The Consensus View

Discussion in 'Psychology' started by downrivertrader, Oct 15, 2007.

  1. The Consensus View

    I think most of us would agree it is valuable to understand the consensus view of positioning in the markets we trade. Whether you are a intraday trader, intermediate term trader or long term trader knowing what the herd thinks can present some interesting profit opportunities. I believe most of the market analysis is done by a few and spread to the masses. Mostly a decision made on underlying fundamentals or a belief of what the fundamentals are. Who are the few who spread the analysis to the masses? Most people will accept without a lot of thought what the "experts" say is going to happen. The snowball effect takes place and few are willing to speak of a different view.
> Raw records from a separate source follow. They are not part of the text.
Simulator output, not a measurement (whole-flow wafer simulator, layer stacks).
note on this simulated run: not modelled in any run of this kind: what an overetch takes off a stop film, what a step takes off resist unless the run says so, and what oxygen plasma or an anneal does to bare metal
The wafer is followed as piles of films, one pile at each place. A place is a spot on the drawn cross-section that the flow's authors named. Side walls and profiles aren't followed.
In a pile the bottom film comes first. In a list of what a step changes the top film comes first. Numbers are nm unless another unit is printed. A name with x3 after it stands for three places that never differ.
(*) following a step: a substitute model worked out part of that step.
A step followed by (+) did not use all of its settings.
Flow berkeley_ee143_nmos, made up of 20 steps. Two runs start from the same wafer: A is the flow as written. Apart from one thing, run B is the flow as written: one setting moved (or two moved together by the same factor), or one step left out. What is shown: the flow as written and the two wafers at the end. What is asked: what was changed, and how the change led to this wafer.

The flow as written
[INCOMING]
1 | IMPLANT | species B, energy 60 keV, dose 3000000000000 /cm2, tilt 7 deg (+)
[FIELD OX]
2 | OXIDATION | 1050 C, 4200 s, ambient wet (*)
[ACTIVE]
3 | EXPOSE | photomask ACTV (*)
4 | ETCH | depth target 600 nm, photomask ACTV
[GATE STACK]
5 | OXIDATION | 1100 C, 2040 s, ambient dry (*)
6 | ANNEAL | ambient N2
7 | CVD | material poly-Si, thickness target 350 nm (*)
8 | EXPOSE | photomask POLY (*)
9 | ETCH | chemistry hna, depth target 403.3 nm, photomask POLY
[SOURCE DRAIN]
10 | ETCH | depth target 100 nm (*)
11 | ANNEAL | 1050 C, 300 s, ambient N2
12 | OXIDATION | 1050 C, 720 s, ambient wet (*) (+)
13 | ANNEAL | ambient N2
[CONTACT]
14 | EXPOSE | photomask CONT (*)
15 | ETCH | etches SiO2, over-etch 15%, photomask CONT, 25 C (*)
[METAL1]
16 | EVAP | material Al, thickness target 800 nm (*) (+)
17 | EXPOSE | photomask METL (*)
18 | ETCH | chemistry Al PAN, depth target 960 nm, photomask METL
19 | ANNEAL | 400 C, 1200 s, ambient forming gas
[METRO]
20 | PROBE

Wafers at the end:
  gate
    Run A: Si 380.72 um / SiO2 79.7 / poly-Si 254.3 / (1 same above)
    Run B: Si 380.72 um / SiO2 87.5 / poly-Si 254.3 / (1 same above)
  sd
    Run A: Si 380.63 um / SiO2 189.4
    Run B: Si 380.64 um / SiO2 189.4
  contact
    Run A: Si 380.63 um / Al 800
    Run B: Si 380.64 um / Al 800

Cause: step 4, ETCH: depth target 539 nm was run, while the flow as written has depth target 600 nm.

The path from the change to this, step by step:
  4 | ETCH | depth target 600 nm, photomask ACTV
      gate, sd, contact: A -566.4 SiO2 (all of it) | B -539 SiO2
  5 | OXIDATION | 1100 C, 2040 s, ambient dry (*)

    I have made a goal to get a better handle on what the masses are saying and thinking about the markets I trade. I use this information to position against the view most of the time or just to understand what might happen when data hits and markets trade emotionally for a session or so. Most of the time I just watch the market and come up with an opinion on what the consensus view is based on very limited information. I trade mostly in the currency markets. I would like to know how the larger traders, institutions, hedge funds decide how to "generally" position in a market based on the consensus view. For instance, if "such and such" thinks the EURUSD is going ot 1.6000 by the end of 2007....who is such and such? Maybe it is easier for stocks and index futures, but for many tradables I am not sure where to look.

    My question is how do traders, isolated and with little resources other than what is on the web, discern what the consensus view is for the market they participate in?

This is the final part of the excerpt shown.